In [1]:
from collections import Counter
from datetime import datetime
import pandas as pd
import numpy as np
import threading
import requests
import pickle
import json
import time

### CSV to JSON:

In [2]:
df = pd.read_csv('./raw/kubernetes.csv').to_numpy()

In [3]:
export_json = False

if export_json == True:
    data = []
    for row in df:
        data += [{
            'pr_id': row[0],
            'github_pr_id': row[1],
            'commenter_id': row[2],
            'commenter_username': row[3],
            'commenter_follower_count': row[4],
            'commenter_total_github_commit_count': row[5],
            'commenter_base_repo_commit_count': row[6],
            'head_commit_author_id': row[7],
            'head_commit_author_username': row[8],
            'head_commit_committer_id': row[9],
            'head_commit_committer_username': row[10],
            'base_commit_author_id': row[11],
            'base_commit_author_username': row[12],
            'base_commit_committer_id': row[13],
            'base_commit_committer_username': row[14],
            'head_repo_id': row[15],
            'base_repo_id': row[16],
            'base_repo_owner': row[17],
            'base_repo_owner_username': row[18],
            'head_repo_owner_id': row[19],
            'head_repo_owner_username': row[20],
            'head_commit_id': row[21],
            'base_commit_id': row[22],
            'pullreq_id': row[23],
            'comment_created_at': row[24],
            'comment_position': row[25],
            'comment_id': row[26],
            'comment_body': row[27]
        }]
    with open('./kubernetes.json', 'w') as file:
        json.dump(data, file)

In [4]:
data = None
with open('./kubernetes.json') as file:
    data = json.load(file)

### List of Pull Request IDs:

In [5]:
pull_req_ids = []

for row in data:
    pull_req_ids += [row['github_pr_id']]

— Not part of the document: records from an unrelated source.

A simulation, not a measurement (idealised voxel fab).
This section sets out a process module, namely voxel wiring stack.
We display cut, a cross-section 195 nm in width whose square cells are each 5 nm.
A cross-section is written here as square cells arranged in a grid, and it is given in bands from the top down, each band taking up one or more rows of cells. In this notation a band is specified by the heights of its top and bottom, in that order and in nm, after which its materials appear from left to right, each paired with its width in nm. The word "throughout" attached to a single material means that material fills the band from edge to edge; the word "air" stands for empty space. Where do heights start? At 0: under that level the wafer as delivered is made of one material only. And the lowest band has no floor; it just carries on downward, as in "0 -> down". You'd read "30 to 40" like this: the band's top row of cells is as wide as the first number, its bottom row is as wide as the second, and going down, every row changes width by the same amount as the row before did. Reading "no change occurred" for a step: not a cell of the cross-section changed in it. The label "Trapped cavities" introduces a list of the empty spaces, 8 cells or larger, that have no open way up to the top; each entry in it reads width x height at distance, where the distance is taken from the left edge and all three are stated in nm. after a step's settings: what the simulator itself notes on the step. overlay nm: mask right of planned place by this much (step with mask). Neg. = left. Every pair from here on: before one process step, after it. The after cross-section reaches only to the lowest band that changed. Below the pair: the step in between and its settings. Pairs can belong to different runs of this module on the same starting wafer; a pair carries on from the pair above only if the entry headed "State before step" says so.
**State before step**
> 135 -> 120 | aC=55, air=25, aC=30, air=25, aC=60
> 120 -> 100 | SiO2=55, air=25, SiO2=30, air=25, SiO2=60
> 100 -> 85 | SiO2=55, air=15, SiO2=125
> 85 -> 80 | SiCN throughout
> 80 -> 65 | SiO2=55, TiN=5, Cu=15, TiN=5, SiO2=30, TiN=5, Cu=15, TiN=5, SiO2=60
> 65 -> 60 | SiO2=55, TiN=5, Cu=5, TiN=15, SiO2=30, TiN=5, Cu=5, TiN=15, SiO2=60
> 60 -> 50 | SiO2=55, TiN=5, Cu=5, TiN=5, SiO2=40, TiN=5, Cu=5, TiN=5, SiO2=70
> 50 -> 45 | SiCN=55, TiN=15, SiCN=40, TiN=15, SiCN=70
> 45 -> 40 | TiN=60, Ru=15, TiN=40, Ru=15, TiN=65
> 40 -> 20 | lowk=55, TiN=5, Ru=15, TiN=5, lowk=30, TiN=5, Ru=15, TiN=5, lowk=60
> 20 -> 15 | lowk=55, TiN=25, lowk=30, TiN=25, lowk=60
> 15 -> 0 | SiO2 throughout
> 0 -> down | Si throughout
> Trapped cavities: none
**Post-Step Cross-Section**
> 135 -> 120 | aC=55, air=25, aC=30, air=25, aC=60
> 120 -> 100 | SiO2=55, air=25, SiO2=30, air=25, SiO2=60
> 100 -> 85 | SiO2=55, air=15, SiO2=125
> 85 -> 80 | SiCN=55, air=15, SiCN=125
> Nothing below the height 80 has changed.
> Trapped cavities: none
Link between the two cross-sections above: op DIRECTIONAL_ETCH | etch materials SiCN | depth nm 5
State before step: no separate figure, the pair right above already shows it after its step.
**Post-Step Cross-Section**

pull_req_ids = list(set(pull_req_ids))

In [6]:
print('Total Pull Requests:', len(pull_req_ids))

Total Pull Requests: 11473


### Scraping Pull Request File Changes From Github API:

Turn on internet connection. API provides **5000 free requests/token/hour**. So requests are broken in chunks of 4096 requests.

In [7]:
pull_request_files = {}

In [8]:
def fetch_pr_file_changes(pr_id):

    global pull_request_files
    
    # 5000 requests/hour/token
    headers = {'Authorization': 'token <gh-auth-token>'}
    
    response = requests.get(
        url='https://api.github.com/repos/kubernetes/kubernetes/pulls/{}/files'.format(pr_id), 
        headers=headers
    )

    pull_request_files.update({pr_id: response})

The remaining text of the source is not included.